RTO Magazine is the rent to own industry's leading print
publication.
Today’s digitized, MTV’d
and X-boxed rental store customers have been trained to make
buying decisions largely on the basis of presentation and
promotion. And there the franchisee can excel.
Look up the origins
of the word "franchise" and you will see that it stems from the
early Germanic word "Frank." That term was used to describe
certain free people, craftsmen and landholders who were awarded
privileges and liberties not given to others. Those Franks
became today’s French (the term survives in their national
currency, the franc). In today’s business universe those
privileges and liberties can include copying the means and
methods of someone else’s business as a way of creating wealth
for you. And that’s all a franchise is, a means to building
wealth. It enables the franchisee to generate a handsome return
on his investment of both sweat and money with a fair degree of
assurance that he won’t flame out on the same learning curve
someone else already experienced - and from which valuable
lessons were learned. And generally he can because of the
blizzard of documentation, proof and disclosures required from
anyone desiring to franchise his business model to others on
large scale.
RTO Magazine and RTOonline.com contain the cream of the
rent to own and leasing franchise crop and contain profiles of
successful owners. This discussion will focus on some of the
"invisible differences" that you should look for when
researching various franchises.
Many successful franchisees have far less
experience than you or I and yet continually do well even in the
face of adversity. This is not luck. At the core of the best
franchises are more than just eye-catching signs, fancy trucks
and slick commercials. The appeal of those elements is obvious
and not hard to replicate on your own. But how about the ability
to nearly always hire the right people, find the best locations
and somehow manage sales and collections without letting either
go off the rails for a quarter or two? It’s hard to see evidence
of any of that by walking showrooms or looking at fliers.
Consider:
How many times have you walked through a
franchise store in your market and left thinking that all
they’ve done is put frosting on the biscuit and call it a
cupcake? Same prices, same products, same agreements. What’s the
deal?
All signs and storefronts hold, for the
customer, a promise of what’s inside. Beyond the sparkling plate
glass of a good operator customers see smiling folks in spiffy
shirts and pressed pants bustling about creating a retail
experience for a rent to own customer. It is unlikely that the
people who work there are more intelligent or savvy than the
rest of us. They don’t have to be - they have a system, a
process they live by. The franchise manual is a step-by-step
guide to accomplishing the things that get and keep customers
while limiting or eliminating those that don’t. Because employee
compensation and advancement are tied to specific performance
measurements - and the franchisee’s right to keep the sign
depends on his level of compliance and execution – most of them
get it right most of the time. And in our business "Most" works.

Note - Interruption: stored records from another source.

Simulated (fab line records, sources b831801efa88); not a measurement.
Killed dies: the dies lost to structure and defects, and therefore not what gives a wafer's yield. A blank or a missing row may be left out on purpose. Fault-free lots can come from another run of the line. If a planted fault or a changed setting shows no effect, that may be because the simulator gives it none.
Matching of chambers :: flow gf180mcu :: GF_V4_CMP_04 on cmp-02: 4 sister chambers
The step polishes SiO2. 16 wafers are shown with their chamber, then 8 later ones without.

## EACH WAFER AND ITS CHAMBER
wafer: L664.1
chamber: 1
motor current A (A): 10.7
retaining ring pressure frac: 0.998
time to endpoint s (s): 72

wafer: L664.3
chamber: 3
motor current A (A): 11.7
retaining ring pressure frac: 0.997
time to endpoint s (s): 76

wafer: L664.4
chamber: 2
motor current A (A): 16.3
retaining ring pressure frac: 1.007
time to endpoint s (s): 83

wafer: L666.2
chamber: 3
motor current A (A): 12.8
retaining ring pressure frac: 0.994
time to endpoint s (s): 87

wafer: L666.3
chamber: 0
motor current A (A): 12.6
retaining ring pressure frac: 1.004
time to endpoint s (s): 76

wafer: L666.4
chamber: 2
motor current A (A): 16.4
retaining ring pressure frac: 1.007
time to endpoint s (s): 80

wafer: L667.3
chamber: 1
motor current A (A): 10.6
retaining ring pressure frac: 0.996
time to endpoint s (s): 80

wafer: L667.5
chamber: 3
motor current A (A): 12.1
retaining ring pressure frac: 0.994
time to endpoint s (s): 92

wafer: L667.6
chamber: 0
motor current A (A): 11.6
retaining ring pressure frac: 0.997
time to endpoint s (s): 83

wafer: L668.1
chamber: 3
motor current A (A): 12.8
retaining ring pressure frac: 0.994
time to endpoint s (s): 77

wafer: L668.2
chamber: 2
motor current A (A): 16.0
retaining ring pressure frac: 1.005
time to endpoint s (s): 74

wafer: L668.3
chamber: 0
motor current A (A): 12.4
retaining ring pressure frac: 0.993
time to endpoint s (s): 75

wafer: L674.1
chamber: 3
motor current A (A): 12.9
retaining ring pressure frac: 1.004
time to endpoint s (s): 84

Always is better but "Always" can be an unreliable partner.
The best franchise organizations don’t just
teach franchisees how to close deals or keep the books or buy
product. They also swing a stick big enough to ensure that those
critical functions related to revenue growth and cash management
are constantly monitored and measured; variances are short
lived. All this has less to do with ingenuity and expertise than
with discipline, process and commitment to a financial objective
instead of just a Saturday close.
The rent to own customer comes in with a
purpose: acquire or upgrade. We all know it is therefore
imperative that our goods "outshine" what he has at home, in
every sense of the word. Now if your store doesn’t use a tire
jack for a doorstop at the entrance and your windows are clean,
the signage is fresh, and your merchandise is immaculate and
ready to be demonstrated, you have a pretty good shot at
competing with anybody for an order, franchise or not. But there
the competition usually ends. Think about the way your business
flows from the time a customer walks in or calls to that later
moment when his family sits down to relax with their proud new
acquisition. Does each step have a purpose that reinforces your
advertising promise? Does each step lead to a timely and
complete delivery of the right goods? Do employee attitudes
reinforce and support the customer’s decision to do business
with you or only confirm his original doubts? Poor attitudes and
lack of customer skills are the two chief reasons some rental
stores fail to meet growth targets while others in the same
market flourish even when they charge higher prices.
Today’s digitized, MTV’d and X-boxed rental
store customers have been trained to make buying decisions
largely on the basis of presentation and promotion. And there
the franchisee can excel.
Price is generally market-driven; only rarely
does it become a deciding factor. It is usually our own
employees who grab hold of the price tag like sinking swimmers
reaching for a lifeline. The franchise operator, on the other
hand, provides a stronger lifeline to employees: written
guidelines with rules that lead to success instead of
punishment, and an attractive workplace that fosters enthusiasm.
His managers can’t make prices change when business is slow or
stock gets short. In a word, he is Consistent. And customers
like consistent. If you don’t like consistency, don’t buy a
franchise.
Then there is the after-delivery contact with
the customer:
Are payment due dates consistent with his income
stream?
In the event a payment is not made as agreed,
how is the initial contact managed?
Is there a written procedure for handling
first-time late payments no matter who is in charge or what day
the call is made or how many deliveries are going?
How are results measured and is that meaningful
to overall goal accomplishment?
Does management consistently monitor and improve
the process?
Good franchises provide answers to these
questions. They should – these are the issues too important to
be settled by trial and error. That is really what buying a
franchise is all about: learning from the other guy’s trials and
errors from a safe distance.
There are two types of franchisees - Joe and
Wanda looking to own a store and retire early in a town they
recognize, and The Millionaire Next Door. The Millionaire Next
Door is often looking to add another high margin proposition to
his stable of performers, something with an established brand,
proven processes and an expanding market. It could be flat bread
sandwiches or flat screens; in the end it is just numbers. For
Joe and Wanda the franchise is life itself, it defines them.
Because of some trailblazers who preceded Joe and Wanda and the
Millionaire Next Door - and a few finance companies bold enough
to back them - there is room for both in today’s rent to own
market. Whether you go the franchise route or invent your own
version, you will soon learn there is no exclusive on
opportunity.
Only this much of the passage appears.